New grant allows Prison Arts & Education project to continue



A recent $55,000 grant from the National Endowment for the Arts (NEA) will help the Alabama Prison Arts & Eduction project at Auburn University continue.
The project, housed in the department of human development and family studies in the College of Human Sciences, has provided visual arts classes to many correctional facilities in Alabama since 2003, when it first partnered with the NEA.
According to the project's website, they believe it is important for the adult prison population to gain a quality education, and to build a relationship with learning that will continue to grow for the rest of their lives.
The project has grown from one poet teaching in one prison to more than 100 writers, artists, scholars teach in correctional facilities in Alabama.
Kyes Stevens, the project's director, spoke on the importance of keeping the grant going.

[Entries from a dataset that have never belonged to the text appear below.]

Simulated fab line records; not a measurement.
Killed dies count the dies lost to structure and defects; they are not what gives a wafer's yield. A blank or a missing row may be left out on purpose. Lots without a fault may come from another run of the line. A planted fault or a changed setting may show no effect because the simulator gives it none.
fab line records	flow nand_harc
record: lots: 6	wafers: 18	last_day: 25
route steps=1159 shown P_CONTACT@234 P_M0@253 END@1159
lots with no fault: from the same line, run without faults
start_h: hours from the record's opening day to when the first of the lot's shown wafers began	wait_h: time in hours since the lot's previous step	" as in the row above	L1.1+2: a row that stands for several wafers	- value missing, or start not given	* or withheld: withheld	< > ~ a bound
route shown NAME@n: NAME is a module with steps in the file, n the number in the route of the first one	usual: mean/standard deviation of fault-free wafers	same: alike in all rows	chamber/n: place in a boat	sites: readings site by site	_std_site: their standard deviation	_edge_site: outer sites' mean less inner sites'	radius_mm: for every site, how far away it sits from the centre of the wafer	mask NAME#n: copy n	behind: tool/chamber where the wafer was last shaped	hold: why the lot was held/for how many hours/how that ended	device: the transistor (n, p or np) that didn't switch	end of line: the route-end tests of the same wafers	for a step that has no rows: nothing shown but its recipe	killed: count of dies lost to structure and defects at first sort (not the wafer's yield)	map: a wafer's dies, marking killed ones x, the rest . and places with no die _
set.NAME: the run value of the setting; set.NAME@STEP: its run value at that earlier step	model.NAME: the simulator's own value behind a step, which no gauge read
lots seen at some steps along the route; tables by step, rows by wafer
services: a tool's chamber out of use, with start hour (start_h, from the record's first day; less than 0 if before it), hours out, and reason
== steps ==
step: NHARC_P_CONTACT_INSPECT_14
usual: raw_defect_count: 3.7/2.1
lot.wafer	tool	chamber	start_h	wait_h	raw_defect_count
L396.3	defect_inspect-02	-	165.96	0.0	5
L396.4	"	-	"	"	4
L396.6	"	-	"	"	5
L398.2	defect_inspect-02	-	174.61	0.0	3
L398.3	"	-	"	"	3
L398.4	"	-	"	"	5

"The main motivation of the project is that education is good for people," Stevens said. "This is another population that we can reach."
Auburn's project has partnered with the Alabama Department of Corrections to offer semester-long classes in arts, sciences and English in 10 facilities.
"Our students are people who have never had the opportunity that many of us have had," Stevens said. "We want to help them develop for their future."
Auburn has received seven grants from the NEA Art Works program Since the project began in 2003.
The NEA Art Works program's main goal is to support the creation of art that meets the highest standards of excellence.
This grant will fund the program through 2015.
Former prison arts students who are released from the correctional facilities still stay in touch, often attributing it as a positive effect.
"We leave it up to our students to contact us when they are released," Stevens said. "We have had former students who view the program as the primary reason they could get through their incarceration."
One warden, according to the program, said he could always tell who participated in the program, saying they had an air of purpose and are driven to succeed in learning.
The prison arts and education classes are taught as college-level courses, helping to prove the students that they can earn a degree when released from the facilities.
The prison arts and education students can request transcripts as the classes are offered as Continuing Education through Auburn.
Dae Jackson, junior in journalism, said she thinks the program is a great benefit for those who may not have had educational opportunities growing up.
"Education is important and the fact they are providing that opportunity to gain education while incarcerated can help," Jackson said. "It can help put them on a better path."
John Carvalho, journalism professor, taught a class at one of the facilities.
"The inmates responded to the readings we provided beforehand," Carvalho said. "They came to class with in-depth questions."
Stevens also spoke about the enthusiasm that students bring to the program.
"A lot of people want to make judgments on the prison population," Stevens said. "They react with an enthusiasm for an education that I have never seen anywhere else."